During the plane’s circling ascent from Auckland International, I’d watched the island I’d lived on and the people I’d lived with and served for nearly two years as an LDS missionary slowly disappear beneath a bank of clouds. As we turned east toward LAX and (ultimately) Salt Lake and New Zealand’s landscape began to fade into memory, I tried to digest what I’d learned on my journey by writing in my journal.
Now, almost ten years later, I sit at my laptop, holding my third daughter (she’s just four-months old), chasing those memories, sifting for them through seven years of college and a heap of parenthood’s changed diapers and sleep deprivation because during an early morning feeding not long ago I had an epiphany (or some sort of delusion brought on by extreme lack of sleep…it’s still too early to tell which one, or combination of the two, it was).
“Start your blog,” it said. “Add your voice to the millions streaming through cyberspace to be heard, to be bookmarked and revisited.”
Moving the baby onto my shoulder, I’d asked, “And what should I call this existentialist exercise?”
While scrolling through my literary experience for some catchy title, an idea pierced the nursery’s darkness: Chasing the Long White Cloud.
A few years ago, I’d taken this image from Maori mythology in my attempts to symbolize a growing fascination with people and their interactions, societies, cultures, and cultural texts. It comes from the Maori name for New Zealand, Aoteoroa, which means “the land of the long white cloud.” Legend has it that when Kupe, New Zealand’s fabled founder and Maori voyager and navigator, curved across the ocean, he knew land lay ahead because a long bank of cumulus clouds hovered on the horizon.

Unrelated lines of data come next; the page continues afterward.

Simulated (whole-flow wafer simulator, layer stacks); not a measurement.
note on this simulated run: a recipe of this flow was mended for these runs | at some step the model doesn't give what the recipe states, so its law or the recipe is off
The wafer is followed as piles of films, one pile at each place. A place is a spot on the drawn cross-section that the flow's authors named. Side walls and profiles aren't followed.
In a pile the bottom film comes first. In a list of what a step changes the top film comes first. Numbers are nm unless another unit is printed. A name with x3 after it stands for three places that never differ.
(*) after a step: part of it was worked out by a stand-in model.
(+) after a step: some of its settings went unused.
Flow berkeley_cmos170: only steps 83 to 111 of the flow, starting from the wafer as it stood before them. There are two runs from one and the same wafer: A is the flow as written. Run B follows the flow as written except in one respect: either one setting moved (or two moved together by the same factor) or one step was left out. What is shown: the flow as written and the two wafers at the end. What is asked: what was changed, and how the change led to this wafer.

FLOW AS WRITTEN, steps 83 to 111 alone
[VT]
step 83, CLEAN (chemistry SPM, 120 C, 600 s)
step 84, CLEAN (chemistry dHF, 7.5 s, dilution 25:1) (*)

Just as chasing that cloudbank ultimately brought Kupe a land for his people, that people and their land opened my eyes to the diverse possibilities of the human sea, a reality I’ve been grasping at ever since, simply because every time I think I’ve come close to approaching the solid ground of total human understanding and of knowledge of all things human, the cloudbank dissipates, only to reappear over a different distant land, forcing me to explore onward.
Chasing the long white cloud, then, has become my metaphor for this persistent attempt to understand—or at least to try to understand—cultures, peoples, and paradoxes beyond the scope of my personal horizon. And this weblog is an effort (for whatever reason, if there is a reason or needs to be a reason for it at all) to make that personal journey public.